C++ game engine built to explore high-performance architecture.
Currently under active development, serves as both a learning platform and research project.
Or it might just be a playground to test my sanity.
Important
My original Bachelor's Thesis version is archived in the thesis branch.
Honestly? I just really love this stuff.
It started with my Bachelor's Thesis, where I designed a dual-renderer engine to benchmark Vulkan path tracing against traditional OpenGL PBR. The focus was purely on real-time graphics, so the underlying architecture was single-threaded. It worked, and I had a blast building it!
Then I watched Christian Gyrling’s GDC talk on Parallelizing the Naughty Dog Engine Using Fibers. Seeing how they saturated every single CPU core made me realize that my "simple loop" was basically running with the parking brake on.
So, I started Luth from scratch to explore high-performance architecture: fiber-based job systems, lock-free memory models, and bindless Vulkan rendering. It is absolutely over-engineered for a solo project, but that’s the point.
Prerequisites:
- OS: Windows 10 / 11
- Compiler: MSVC (v143+) or Clang (C++20-compliant)
- SDK: Vulkan SDK 1.3+. Needs
dynamicRendering,timelineSemaphore, anddescriptor indexing(any GPU 2018+)
Steps:
- Clone with submodules
git clone --recursive https://github.com/Hekbas/Luth.git
- Generate the VS solution
scripts/setup/setup_windows.bat
- Build — either open
Luth.slnin Visual Studio 2022, or run the headless script:scripts/build/build_windows.bat
The editor binary lands at bin/windows-x86_64/Debug/Runtime/Luthien.exe.
Luth moves away from standard C++ patterns (RAII everywhere, heavy STL usage, single-threaded contexts) in favor of Data-Oriented Design and Fiber-Based Concurrency.
Instead of dedicated OS threads per task ("Render Thread", "Audio Thread"), Luth treats the CPU as a generic worker pool.
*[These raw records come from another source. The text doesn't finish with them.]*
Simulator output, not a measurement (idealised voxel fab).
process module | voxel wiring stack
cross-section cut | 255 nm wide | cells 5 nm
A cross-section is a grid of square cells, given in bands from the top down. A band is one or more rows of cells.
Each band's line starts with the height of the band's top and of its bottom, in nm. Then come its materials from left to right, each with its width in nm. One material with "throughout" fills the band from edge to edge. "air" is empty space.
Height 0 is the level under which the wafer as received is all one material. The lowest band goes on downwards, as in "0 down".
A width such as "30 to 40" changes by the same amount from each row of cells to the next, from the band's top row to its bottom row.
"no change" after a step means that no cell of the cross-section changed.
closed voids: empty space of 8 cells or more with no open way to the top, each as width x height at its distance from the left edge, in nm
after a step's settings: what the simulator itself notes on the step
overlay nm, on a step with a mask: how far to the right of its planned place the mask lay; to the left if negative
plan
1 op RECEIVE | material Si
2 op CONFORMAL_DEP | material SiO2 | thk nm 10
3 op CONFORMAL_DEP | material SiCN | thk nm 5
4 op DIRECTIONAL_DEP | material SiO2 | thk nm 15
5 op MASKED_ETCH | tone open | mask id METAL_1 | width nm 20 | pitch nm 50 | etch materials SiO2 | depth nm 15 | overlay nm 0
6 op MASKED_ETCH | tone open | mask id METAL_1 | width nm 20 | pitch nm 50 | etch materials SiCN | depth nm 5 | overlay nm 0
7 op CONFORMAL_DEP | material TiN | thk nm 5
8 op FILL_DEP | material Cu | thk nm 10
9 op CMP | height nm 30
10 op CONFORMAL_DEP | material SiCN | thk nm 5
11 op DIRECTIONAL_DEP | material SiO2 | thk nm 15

- N:M Threading: One Worker Thread per CPU core. Logical tasks are wrapped in Fibers aka lightweight user-mode stacks that migrate freely between workers.
- Zero Blocking: When a job waits on a dependency (or the GPU), it yields to the scheduler, which swaps in another fiber. CPU saturation stays near 100%.
- Synchronization: SpinLocks (test-and-set +
_mm_pause()) and Atomic Counters keep critical sections short, never blocks the OS.
Three stages run in parallel. At any frame T, the engine is processing three frames at once:
time ──► frame N frame N-1 frame N-2
┌────────┐ ┌───────────┐ ┌─────────┐
CPU → │ Game │ → │ Render │ → │ GPU │
│ logic │ │ recording │ │ execute │
└────────┘ └───────────┘ └─────────┘
- Game (N): Physics, AI, transform updates.
- Render (N-1): Read last frame's results, record Vulkan command buffers in parallel.
- GPU (N-2): Execute the commands submitted previously.
new / delete are forbidden in the hot path. Two allocators handle everything that churns:
Page Pool (2 MB virtual pages)
├── TaggedPageAllocator ── tagged lifetime, bulk free
│ └── per-thread cache ── lock-free hot-path allocations
└── LinearAllocator ── per-frame, reset on Begin()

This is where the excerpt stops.